One of the things that can happen – perhaps uniquely – with poetry that appropriates existing texts is that this repositioning of a text into a poem can also dramatically redirect our understanding of that text back within its original source. Mark Nowak’s Coal Mountain Elementary (Coffee House Press, 2009) does exactly that. Coal Mountain Elementary is a kind of activist poetry comprised of preexisting texts that have been combined with color photographs by Nowak and British photojournalist Ian Teh.
The book gives us three radically different modes of written discourse on the subject of coal mining: newspaper accounts of mining disasters in China, verbatim testimony from survivors of the deadly January 2006 Sago Mine disaster in West Virginia, and the American Coal Foundation’s suggested curriculum guide for school children. In addition, we are given two distinct sets of photographs – Nowak’s photographs of American mining towns and Teh’s portraits of Chinese miners and images of miners at work.
It doesn’t take long to figure out the book’s basic game plan. The testimony of the Sago Mine survivors more or less walks us through the day of the disaster in the words of the miners. The newspaper excerpts provide factual and historical background for numerous mine disasters, reminding us (among other things) of the horrible frequency with which these events occur. And the photographs bring us face to face with the miners, the conditions in which they work,and the communities in which they live and die. Unified, these elements weave a deliberately stark contrast with the oversimplified, sugar-coated image of mining offered by the American Coal Foundation. The book is divided into three main sections, each named after an elementary school level lesson plan found on the American Coal Foundation’s website.
1. participate in
a simulated “mining”
of chocolate chips
using play money to purchase
the necessary property,
tools, and labor;
the various costs
associated with mining coal,
including environmental remediation,
as demonstrated in the simulation; and
calculate costs and profits
from cookie mining
and relate them to the mining industry.
Needless to say, within the loaded context of Coal Mountain Elementary, the failure of the school lesson plans to make any reference whatsoever to the dangers of mining or the “cost” of death and disability to the miners makes us realize that these innocent-looking “lesson plans” are actually corporate propaganda.
So let’s look beyond the activist message at the very curious type of poetry we have here. As the book begins, we immediately read a newspaper account of a mining disaster in China in which the wife of a dead miner is quoted as saying “I have no language for my feelings…and there’s no way anybody else can understand it.” Throughout Coal Mountain Elementary the quotations from surviving miners and the widows of miners are strikingly subdued in the wake of the horror which has forever changed their lives. The testimonies given by the Sago miners are scattered throughout with phrases like “you know,” as each miner reaches a point in the recalling when he asks the listener to intuitively comprehend what he cannot utter.
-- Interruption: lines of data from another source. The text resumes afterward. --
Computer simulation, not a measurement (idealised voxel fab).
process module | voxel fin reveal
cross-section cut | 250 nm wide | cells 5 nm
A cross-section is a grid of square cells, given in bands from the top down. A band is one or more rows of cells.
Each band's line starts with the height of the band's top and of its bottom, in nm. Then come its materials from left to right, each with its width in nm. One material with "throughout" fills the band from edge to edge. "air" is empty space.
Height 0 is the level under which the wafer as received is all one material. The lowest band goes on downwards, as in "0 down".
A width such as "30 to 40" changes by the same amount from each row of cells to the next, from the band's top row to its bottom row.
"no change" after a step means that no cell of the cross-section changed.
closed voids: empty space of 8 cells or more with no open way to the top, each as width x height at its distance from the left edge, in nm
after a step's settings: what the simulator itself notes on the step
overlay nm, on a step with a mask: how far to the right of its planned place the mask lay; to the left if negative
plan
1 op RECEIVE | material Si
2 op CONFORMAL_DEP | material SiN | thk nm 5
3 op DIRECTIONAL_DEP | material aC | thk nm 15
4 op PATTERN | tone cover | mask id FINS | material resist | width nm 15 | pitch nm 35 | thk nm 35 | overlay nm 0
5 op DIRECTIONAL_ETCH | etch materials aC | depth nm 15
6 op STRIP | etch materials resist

And that morning I just – I did actually notice though and I made the comment of an old wive’s tale, you know, what does this mean, this lightning and thunder in January because where I’m from there’s always a – you know, the frogs in certain parts of the year and things like that. But I went to the door and opened the door because it was lightning and thunder carrying on so bad and it was so warm for the second day of January. You know, I asked two or three people, you know, what could this mean, you know. I mean, there’s got to be a tale of some sort, you know.
These transcript excerpts (which can be found in their entirety online) become a poetry of circumvention, of reticence, of talking around the emotional issues. But then, these verbal statements were recorded under highly formal circumstances in the company of state mining officials, attorneys, and other investigators, which undoubtedly inflected the speech of the miners and rescuers. Nevertheless, reading the transcripts chosen by Nowak strictly as a form of discourse, there is something wonderful about the ebb and flow of unedited oral language, the meandering path toward the important point, the abrupt changes in direction, the sudden intense focus.
Hang in there, we’re going to get you out. And I put myself, my eyes on his hand, and I noticed he had a wedding band on, and I’m thinking about this young man. And I watch his hand all the way out to see if he moved any, and that’s what I did. I was watching to see if I could see any movements. But I did notice his wedding band on his hand. He never did move his hand that I could see.
And, in fact, the miners had developed a code that referred to bodies as “items,” in hopes that anyone listening in on their radio conversations would not immediately realize that there were dead miners.
Likewise, transformed through its new context, the school lesson plans offered by the American Coal Foundation become a poetry of evasion, avoiding the harsh realities of coal mining in favor of a few banal subjects: “coal flowers”( a traditional craft in which pieces of coal are crystallized), “mining” for chocolate chips, and studying the sociology of the small towns that coal companies have provided for their workers.
For a book about violent and sudden death, Coal Mountain Elementary is pretty restrained. The few flashes of anger and outrage at the poor wages, terrible working conditions, and repeated safety violations appear mostly in the newspaper journalism. But the impact of the book’s message is not restrained in the least.